PBS commentator Robert Cringely has a post up this morning detailing some of the problems that large ISPs are having doing simple things like delivering their customer’s email:
Link: I, Cringely . The Pulpit . In a Jam | PBS.
Since June, he was told, Earthlink’s mail system has been so overloaded that some users have been missing up to 90 percent of their incoming e-mail. It isn’t bounced back to senders; it just disappears. And Earthlink hasn’t mentioned the problem to these affected customers unless they complain. The two groups affected are those who get their mail with an Earthlink-hosted domain and those with aliased e-mail addresses like my friend’s Blackberry.
Were they thinking these thousands of affected customers simply wouldn’t notice? And what about those customers whose livelihood depends on e-mail communication? There are both ethical and business questions here and Earthlink doesn’t look good on either scale. Fortunately the company says it is installing new software and hopes to have the problem resolved before the end of the year. Lucky us.
The real scandal here, as Cringley points out, is the fact that the email delivery failed silently without notifying either the sender or the receipient that something had gone wrong.
I’ve pretty much given up on email from my ISP. It makes no difference which one I’m using at the moment. I’ve had much better luck getting my own domain (like http://www.entangledstates.org or http://www.wnknisely.org) and then setting them so that email for those domains is sent to a service provider that specializes in email.
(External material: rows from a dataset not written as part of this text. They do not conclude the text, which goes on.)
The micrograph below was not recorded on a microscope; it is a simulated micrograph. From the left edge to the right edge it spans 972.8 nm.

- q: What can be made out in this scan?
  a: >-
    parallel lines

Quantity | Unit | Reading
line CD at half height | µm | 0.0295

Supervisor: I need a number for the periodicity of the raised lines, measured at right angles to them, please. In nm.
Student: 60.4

The two that I specifically use are Fastmail and Tuffmail. Fastmail works great for individual accounts and is relatively cheaper per year. Tuffmail is great for business email accounts (it handles multiple users on one domain more easily) but is a little more expensive. Both are less than $200/year with all the bells and whistles. (When one depends on email, that’s a bargain for spam free, reliable, industrial strength service.)
Perhaps Earthlink, Verizon, Cox, etc will get their system fixed. But rather than wait around on it, look into getting an email account from one of the above – or even from Gmail. It makes life every so much better.